Joe believes you can run from your past, that you can become a new person in a new place and completely shed your old skin. But, when you go back home, you slip right back into it. And you will always eventually end up back home, for one reason or another, whether you like it or not. For him, it was a combination of desperate times and a cryptic email about his sister who died when she was eight: I know what happened to your sister. It’s happening again.
“You can still feel the echoes of bad things. They imprint on the fabric of our reality, like a footprint in concrete. Whatever made the impression is long gone, but you can never erase the mark it left.”

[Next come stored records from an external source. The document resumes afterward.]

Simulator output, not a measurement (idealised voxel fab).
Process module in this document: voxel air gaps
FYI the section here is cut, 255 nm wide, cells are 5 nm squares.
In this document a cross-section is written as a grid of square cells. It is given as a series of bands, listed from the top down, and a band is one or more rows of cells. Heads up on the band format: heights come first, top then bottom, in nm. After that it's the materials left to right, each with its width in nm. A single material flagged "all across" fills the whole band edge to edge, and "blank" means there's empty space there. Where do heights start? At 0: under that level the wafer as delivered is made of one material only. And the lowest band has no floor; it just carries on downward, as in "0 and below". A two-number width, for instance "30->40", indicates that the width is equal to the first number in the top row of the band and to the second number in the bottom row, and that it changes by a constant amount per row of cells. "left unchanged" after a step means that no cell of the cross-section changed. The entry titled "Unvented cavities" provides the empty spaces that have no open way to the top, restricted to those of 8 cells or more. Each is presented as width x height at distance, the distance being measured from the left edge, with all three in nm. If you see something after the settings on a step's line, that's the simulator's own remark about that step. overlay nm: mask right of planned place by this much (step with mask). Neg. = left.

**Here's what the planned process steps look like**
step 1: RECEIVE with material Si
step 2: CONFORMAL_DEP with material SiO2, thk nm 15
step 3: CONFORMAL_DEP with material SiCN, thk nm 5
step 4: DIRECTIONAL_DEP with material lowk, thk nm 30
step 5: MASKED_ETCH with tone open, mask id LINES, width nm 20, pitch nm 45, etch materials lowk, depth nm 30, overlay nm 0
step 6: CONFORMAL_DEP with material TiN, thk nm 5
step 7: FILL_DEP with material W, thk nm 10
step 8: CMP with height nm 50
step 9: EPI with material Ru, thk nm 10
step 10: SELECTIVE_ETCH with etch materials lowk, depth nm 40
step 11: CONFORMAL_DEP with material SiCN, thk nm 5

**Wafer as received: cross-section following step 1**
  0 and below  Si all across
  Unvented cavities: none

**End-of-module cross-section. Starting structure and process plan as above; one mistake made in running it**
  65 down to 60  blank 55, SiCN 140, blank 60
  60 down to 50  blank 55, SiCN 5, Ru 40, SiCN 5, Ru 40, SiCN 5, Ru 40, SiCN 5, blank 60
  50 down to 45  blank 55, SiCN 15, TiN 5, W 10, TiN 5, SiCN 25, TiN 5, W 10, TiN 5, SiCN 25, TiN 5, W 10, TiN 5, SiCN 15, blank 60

Arnhill is a town stuck in its ways. Locals sneering at outsiders, hardly any visible progress toward modernization, kids near mirror images of their parents when they were that age. It’s easy for all the memories to come crashing back the moment Joe returns, because everything is the same as it was when he left. He secures a job as a teacher at the local school and finds that the bully is none other than the son of his old bully/reluctant friend back in the day. A boy he ran around with solely to keep himself from being another one of his victims. And his son is exactly like him. Cruel, selfish, picking on the weak his idea of a good time. And the worse thing to have not changed despite his best efforts as a kid: the pit, still calling to kids to come and find it, enter it, and come out changed. Like poor Ben, whose mother bashed his head in before putting a shotgun in her mouth and leaving a message written in her son’s blood stating Not my son. Everyone in town believes she had a mental breakdown, but Joe knows, because his sister went missing for 48 hours when she was eight and when she came back, she wasn’t the Annie he knew anymore.
“We only skim the surface of this earth. But it has many layers. And sometimes, you shouldn’t dig too deep.”
As Joe recalls everything that happened all those years ago, we learn what happened to Annie the night she “went missing,” and how the pit brought her back, but only physically. Joe knew she was gone, replaced by something ancient and terrifying. As good ol’ Jud Crandall would say, “Sometimes dead is better.” There are actually a few others in town who know the truth about that place. The kids he used to run around with back then know, because they were down there with him. Now they are adults who aren’t pleased at his return. They want the past to stay buried, but Joe isn’t the one digging it up. It is crawling to the surface all on its own. The painful memories flooding into Joe’s mind and haunting him daily.
“That’s the problem with life. It never gives you a heads-up. Never offers you even the slightest clue that this might be an important moment. You might want to take some time, drink it in. It never lets you know that something is worth holding on to until it’s gone.”
Annie’s return is like a personification of Joe’s guilt and shame come to ridicule him and remind him daily that he couldn’t save her. And it must have been the same for Ben’s mother. Her lost son returned to her only to come to the conclusion that it isn’t truly her son, just a cruel trick to extend her suffering, a reminder that she failed him and can no longer reach him. That sort of pain is immense, and made worse by the fact that there really isn’t much you can do about it. You can’t turn back time. You can’t fix what you couldn’t predict would ever happen in the first place. The only thing you can do is live with it after the fact, trying your best to hold on to the good memories instead of the painful ones.
“Broken hearts don’t mend. Time just takes the pieces and grinds them to dust.”
C.J. Tudor is one of my favorite authors. I have loved every one of her books. They are the perfect blend of fantastical elements mixed with raw emotions that help make the story feel real. She is a truly captivating writer, and I can’t wait for her next book. I recommend every book she has written and every book she will write because I just know they will all be home-runs.